1

If obj is a list of "ragged nested sequences", like obj = [1, 2, [3, 4]], then np.array(obj) produces a warning: "Creating an ndarray from ragged nested sequences ... is deprecated..."

How can I check in advance (without getting the warning) whether a given value is defined as "ragged nested sequences"?

royk
  • 85
  • 7
  • `np.array(obj, dtype=object)` will silence the warning. You can then check the `shape`. `np.array(obj, dtype=int)` will raise an error if it is ragged. Basically it's "ragged" if `np.array` can't make a 'clean' numeric dtype array. – hpaulj Jun 29 '22 at 00:01
  • thanks. though at the end what i am looking for is a function that returns True/False indicating if obj is ragged or not, without issuing a warning. – royk Jun 29 '22 at 00:25
  • There are cases where it will raise an error, regardless. If the first dimension(s) match, but trailing ones differ. The key thing is that `np.array` tries first to make a multidimensional numeric array. The ragged array (and warning) is a falback option. `raggedness` is something you should seek to avoid when constructing the nested list. – hpaulj Jun 29 '22 at 00:39
  • 1
    Specific [warnings](https://stackoverflow.com/questions/15933741/how-do-i-catch-a-numpy-warning-like-its-an-exception-not-just-for-testing) can be promoted to errors and handled with `try`, `except` blocks. This would use `np.array` inside `try` to raise the warning, but will stop working after the deprecation is removed. – Michael Szczesny Jun 29 '22 at 01:30
  • yes that will work - thanks! – royk Jun 29 '22 at 07:32

1 Answers1

1

Here's one way you could do it. The function get_shape(a) is a recursive function that returns either the shape of a as a tuple, or None if a does not have a regular shape (i.e. a is ragged). The tricky part is actually the function is_scalar(a): we want string and bytes instances, and arbitrary noniterable objects (such as None, or Foo() where Foo is class Foo: pass) to be considered scalars. np.iscalar() does some of the work; an attempt to evaluate len(a) does the rest. The NumPy docs suggest the simple expression np.ndim(a) == 0, but that will invoke the array creation for a, which will trigger the warning if a is ragged. (The is_scalar function might miss some cases, so test it carefully with typical data that you use.)

import numpy as np


def is_scalar(a):
    if np.isscalar(a):
        return True
    try:
        len(a)
    except TypeError:
        return True
    return False


def get_shape(a):
    """
    Returns the shape of `a`, if `a` has a regular array-like shape.

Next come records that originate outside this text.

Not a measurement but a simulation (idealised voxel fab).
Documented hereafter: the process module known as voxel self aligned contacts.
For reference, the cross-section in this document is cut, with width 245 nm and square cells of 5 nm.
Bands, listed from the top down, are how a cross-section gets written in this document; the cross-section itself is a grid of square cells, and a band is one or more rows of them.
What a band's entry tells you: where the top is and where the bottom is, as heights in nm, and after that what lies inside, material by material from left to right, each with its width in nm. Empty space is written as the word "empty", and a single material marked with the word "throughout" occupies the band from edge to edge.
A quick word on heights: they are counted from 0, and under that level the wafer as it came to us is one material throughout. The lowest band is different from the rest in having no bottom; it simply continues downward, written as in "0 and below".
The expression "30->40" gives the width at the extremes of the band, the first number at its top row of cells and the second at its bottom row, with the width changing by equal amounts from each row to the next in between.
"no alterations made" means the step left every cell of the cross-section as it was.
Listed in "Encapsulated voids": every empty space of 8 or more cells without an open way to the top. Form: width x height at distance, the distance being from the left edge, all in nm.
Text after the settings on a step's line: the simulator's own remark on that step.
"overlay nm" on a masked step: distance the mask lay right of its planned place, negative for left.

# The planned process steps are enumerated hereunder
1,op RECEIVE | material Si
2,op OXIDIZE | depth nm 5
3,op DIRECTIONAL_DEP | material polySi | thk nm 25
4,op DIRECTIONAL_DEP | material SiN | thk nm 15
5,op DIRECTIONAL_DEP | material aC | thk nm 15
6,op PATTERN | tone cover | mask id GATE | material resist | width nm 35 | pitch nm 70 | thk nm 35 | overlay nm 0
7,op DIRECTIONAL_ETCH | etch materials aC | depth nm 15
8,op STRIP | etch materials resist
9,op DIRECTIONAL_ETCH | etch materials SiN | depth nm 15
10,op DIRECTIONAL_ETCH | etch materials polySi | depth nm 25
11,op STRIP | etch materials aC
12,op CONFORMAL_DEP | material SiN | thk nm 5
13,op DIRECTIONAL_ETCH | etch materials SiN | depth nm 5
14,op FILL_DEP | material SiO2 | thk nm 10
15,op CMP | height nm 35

    Otherwise returns None.
    """
    if is_scalar(a):
        return ()
    shapes = [get_shape(item) for item in a]
    if len(shapes) == 0:
        return (0,)
    if any([shape is None for shape in shapes]):
        return None
    if not all([shapes[0] == shape for shape in shapes[1:]]):
        return None
    return (len(shapes),) + shapes[0]


def is_ragged(a):
    return get_shape(a) is None

For example,

In [114]: is_ragged(123)
Out[114]: False

In [115]: is_ragged([1, 2, 3])
Out[115]: False

In [116]: is_ragged([1, 2, [3, 4]])
Out[116]: True

In [117]: is_ragged([[[1]], [[2]], [[3]]])
Out[117]: False

In [118]: is_ragged([[[1]], [[2]], [[3, 99]]])
Out[118]: True
Warren Weckesser
  • 110,654
  • 19
  • 194
  • 214